Arjen Robben delighted as Bayern rule Europe

LONDON (AFP) - Holland's Arjen Robben expressed his delight after scoring the winning goal for Bayern Munich just a minute from time to seal a 2-1 win over Borussia Dortmund in Saturday's Champions League final.

"It was such a close game, it was really neck-and-neck," said the 29-year-old right winger.

"Then in the last minute, I reacted to Franck (Ribery), he put me in space. This means a lot to me, I can't believe it, there are so many emotions. A lot of people had told me, you can score a goal, I'm just so happy."

Bayern's Matthias Sammer, who is in only his first season as director of sport, was equally enthused as Munich won their first Champions League title in 12 years after two previous failed attempts in the last three seasons.

"It's like nothing else you can compare it to in the world of sport," he said, having captained Borussia Dortmund to the 1997 Champions League title.

"The emotions are sky-high and there are tears in the eyes. It's relief and pure joy, it's everything.

"It is very important to crown a career, so the talk of previous failures is silenced." Having won the Bundesliga by a record 25-point margin and now secured the Champions League title, Bayern can become the first German club to win the treble in next Saturday's German Cup final.

Bayern set or equalled 25 German league records this season and the Bavarians just go from strength to strength with their fifth European title.

Coach Jupp Heynckes will walk away at the end of the season to be replaced by ex-Barcelona boss Pep Guardiola and German legend Franz Beckenbauer paid tribute to the 68-year-old.

"I am pleased not only for Jupp Heynckes but the whole club, which has been driven by euphoria," said West Germany's World Cup-winning coach and captain.

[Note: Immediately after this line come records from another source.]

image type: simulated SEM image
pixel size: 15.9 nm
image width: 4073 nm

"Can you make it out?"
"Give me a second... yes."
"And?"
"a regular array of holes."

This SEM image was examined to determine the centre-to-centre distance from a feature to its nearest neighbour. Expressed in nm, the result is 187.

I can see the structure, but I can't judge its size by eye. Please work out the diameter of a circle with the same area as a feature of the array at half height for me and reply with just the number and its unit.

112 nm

"I think it's awesome that we have dominated German football over the entire season." Dortmund coach Jurgen Klopp was busy consoling his players at the final whistle and admitted the disappointment was deep as Borussia missed out on their first European title since 1997.

"It was a close game, that was decided late on," he said as he was consoled by German Chancellor Angela Merkel at Wembley.

"After a long season we left everything we have out on the pitch.

"But congratulations to Bayern and Jupp Heynckes, if we had lost four or five nil, for me it would have been worse.

"We were in it until late on, but Bayern had the last punch."